Singular values diagonal matrix C:
[1.89 0.27 0.02]

Right orthogonal matrix C:
[[-0.36 -0.57 -0.74]
 [ 0.07  0.77 -0.63]
 [-0.93  0.28  0.23]]

Strings operations with NumPy

Turns out NumPy is not only a power number-crunching engine but also pretty good at handling strings. Although strings (letters, characters) and numbers are completely different things from a human perspective, both reduce to sequences of zeros and ones to the computer, so NumPy can work with strings in a vectorized fashion as well.

Basic string manipulation

String manipulation is a whole area of expertise in itself, so we can’t and won’t dig very deep into it. Yet, NumPy can help you out to perform a wide variety of common string operations with relative ease. Let’s check a few.

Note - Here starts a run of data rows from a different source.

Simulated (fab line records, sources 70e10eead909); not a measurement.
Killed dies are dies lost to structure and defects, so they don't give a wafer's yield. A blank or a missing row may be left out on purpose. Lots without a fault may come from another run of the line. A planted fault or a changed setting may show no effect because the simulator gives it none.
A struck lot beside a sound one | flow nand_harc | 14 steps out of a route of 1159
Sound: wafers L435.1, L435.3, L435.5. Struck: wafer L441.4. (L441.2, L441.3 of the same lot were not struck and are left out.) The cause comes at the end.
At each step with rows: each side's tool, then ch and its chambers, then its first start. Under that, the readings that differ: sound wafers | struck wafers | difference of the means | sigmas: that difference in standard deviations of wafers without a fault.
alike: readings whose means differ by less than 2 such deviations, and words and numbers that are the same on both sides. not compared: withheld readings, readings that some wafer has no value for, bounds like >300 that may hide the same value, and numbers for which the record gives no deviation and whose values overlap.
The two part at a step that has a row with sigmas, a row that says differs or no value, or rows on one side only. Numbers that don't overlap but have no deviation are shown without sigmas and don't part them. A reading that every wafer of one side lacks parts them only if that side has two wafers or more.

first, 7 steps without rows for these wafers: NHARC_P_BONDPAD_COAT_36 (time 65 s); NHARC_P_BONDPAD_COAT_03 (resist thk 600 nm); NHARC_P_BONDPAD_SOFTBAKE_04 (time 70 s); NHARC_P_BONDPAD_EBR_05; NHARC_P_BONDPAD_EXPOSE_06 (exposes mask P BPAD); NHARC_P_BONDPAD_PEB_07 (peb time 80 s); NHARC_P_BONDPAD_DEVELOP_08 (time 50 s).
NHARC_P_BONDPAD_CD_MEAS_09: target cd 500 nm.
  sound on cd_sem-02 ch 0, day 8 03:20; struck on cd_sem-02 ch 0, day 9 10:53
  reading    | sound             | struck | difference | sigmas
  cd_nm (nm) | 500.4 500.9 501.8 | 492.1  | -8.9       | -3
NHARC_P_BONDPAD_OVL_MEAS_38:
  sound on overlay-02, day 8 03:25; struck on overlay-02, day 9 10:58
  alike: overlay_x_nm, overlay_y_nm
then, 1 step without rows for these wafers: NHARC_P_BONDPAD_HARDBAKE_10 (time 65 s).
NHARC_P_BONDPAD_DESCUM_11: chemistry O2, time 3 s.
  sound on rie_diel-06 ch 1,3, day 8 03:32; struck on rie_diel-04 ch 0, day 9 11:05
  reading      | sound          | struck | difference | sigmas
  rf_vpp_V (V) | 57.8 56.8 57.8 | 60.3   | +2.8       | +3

string1 = np.array(["Ms", "Mx", "Mr", "Dr", "Lord"])
string2 = np.array(["Weird", "Smelly", "Smart", "Strong", "Happy"])
string3 = np.array([" pants ", " feet ", " belly buttom ", " elbow ", " jaw "])
print(f"Add strings:\n{np.char.add(string1, string2)}\n")
print(f"Multiply strings:\n{np.char.multiply(string1, 2)}\n")
print(f"Capitalize first letter of strings:\n{np.char.capitalize(string3)}\n")
print(f"Join strings in a sequence:\n{np.char.join('-', string1)}\n")
print(f"Replace string elements:\n{np.char.replace(string2, 'S', 'P')}\n")
print(f"Strip char elements from the beginning and end of the string (useful to remove white spaces):\n{np.char.strip(string3, chars=' ')}\n")
print(f"Title case strings:\n{np.char.title(string3)}\n")
print(f"Upper case strings:\n{np.char.upper(string3)}\n")
Add strings:
['MsWeird' 'MxSmelly' 'MrSmart' 'DrStrong' 'LordHappy']

Multiply strings:
['MsMs' 'MxMx' 'MrMr' 'DrDr' 'LordLord']

Capitalize first letter of strings:
[' pants ' ' feet ' ' belly buttom ' ' elbow ' ' jaw ']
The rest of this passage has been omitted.